YuanGongND / ltu

Code, Dataset, and Pretrained Models for Audio and Speech Large Language Model "Listen, Think, and Understand".
389 stars 36 forks source link

Inference of 13B (Beta) #49

Open nicolaus625 opened 2 months ago

nicolaus625 commented 2 months ago

Is there any client API for LTU-AS (13B) ?

I cannot find the 13B checkpoints in the GitHub repo. And the API only support "7B (Default)" and does not support "13B (Beta)"
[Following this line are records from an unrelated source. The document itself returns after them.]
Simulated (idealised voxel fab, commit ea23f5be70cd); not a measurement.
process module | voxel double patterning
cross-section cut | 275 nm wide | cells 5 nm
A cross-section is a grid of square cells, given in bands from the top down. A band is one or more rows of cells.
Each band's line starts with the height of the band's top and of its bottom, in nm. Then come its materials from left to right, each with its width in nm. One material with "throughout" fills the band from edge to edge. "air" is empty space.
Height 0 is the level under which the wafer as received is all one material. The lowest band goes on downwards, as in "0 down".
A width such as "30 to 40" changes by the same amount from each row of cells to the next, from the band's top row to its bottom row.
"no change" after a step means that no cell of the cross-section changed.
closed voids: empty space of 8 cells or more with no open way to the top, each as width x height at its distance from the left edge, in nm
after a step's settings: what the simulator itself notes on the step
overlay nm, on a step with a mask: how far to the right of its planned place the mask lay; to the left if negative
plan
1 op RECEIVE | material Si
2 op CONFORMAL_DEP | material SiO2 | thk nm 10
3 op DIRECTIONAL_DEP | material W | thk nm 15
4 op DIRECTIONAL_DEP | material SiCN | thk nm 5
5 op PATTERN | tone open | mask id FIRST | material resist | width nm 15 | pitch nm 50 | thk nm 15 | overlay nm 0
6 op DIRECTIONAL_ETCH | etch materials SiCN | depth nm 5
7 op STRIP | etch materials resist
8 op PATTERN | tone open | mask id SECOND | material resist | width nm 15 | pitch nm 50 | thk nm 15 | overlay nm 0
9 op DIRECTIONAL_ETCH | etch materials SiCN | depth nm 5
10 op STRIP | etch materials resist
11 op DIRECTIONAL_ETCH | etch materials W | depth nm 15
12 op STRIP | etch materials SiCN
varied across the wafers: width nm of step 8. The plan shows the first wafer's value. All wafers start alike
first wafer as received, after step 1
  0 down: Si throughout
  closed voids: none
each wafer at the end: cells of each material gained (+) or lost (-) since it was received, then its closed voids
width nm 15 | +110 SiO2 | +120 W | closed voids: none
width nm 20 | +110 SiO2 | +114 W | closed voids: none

nicolaus625 commented 2 months ago

also, the client = Client("https://yuangongfdu-ltu-2.hf.space/") does not support 13B.

And the

response = requests.put('http://sls-titan-7.csail.mit.edu:8080/items/0', json={
        'audio_path': audio_path, 'question': question
    })

has a similar error with previous issue https://github.com/YuanGongND/ltu/issues/2

The solution mentioned in previous method only works for "7B (Default)" setting

YuanGongND commented 2 months ago

yes, the 13B server is down because I left MIT and cannot use too much resources. However the checkpoint is opensourced, you can infer with your own gpu.

Sorry for the inconvenience.

nicolaus625 commented 1 month ago

ltu-main/src/ltu_as/inference_gradio.py

Is the demo in the previous code is the 7B (Default) or 13B (Beta)? And where can I find the demo for another ckpt?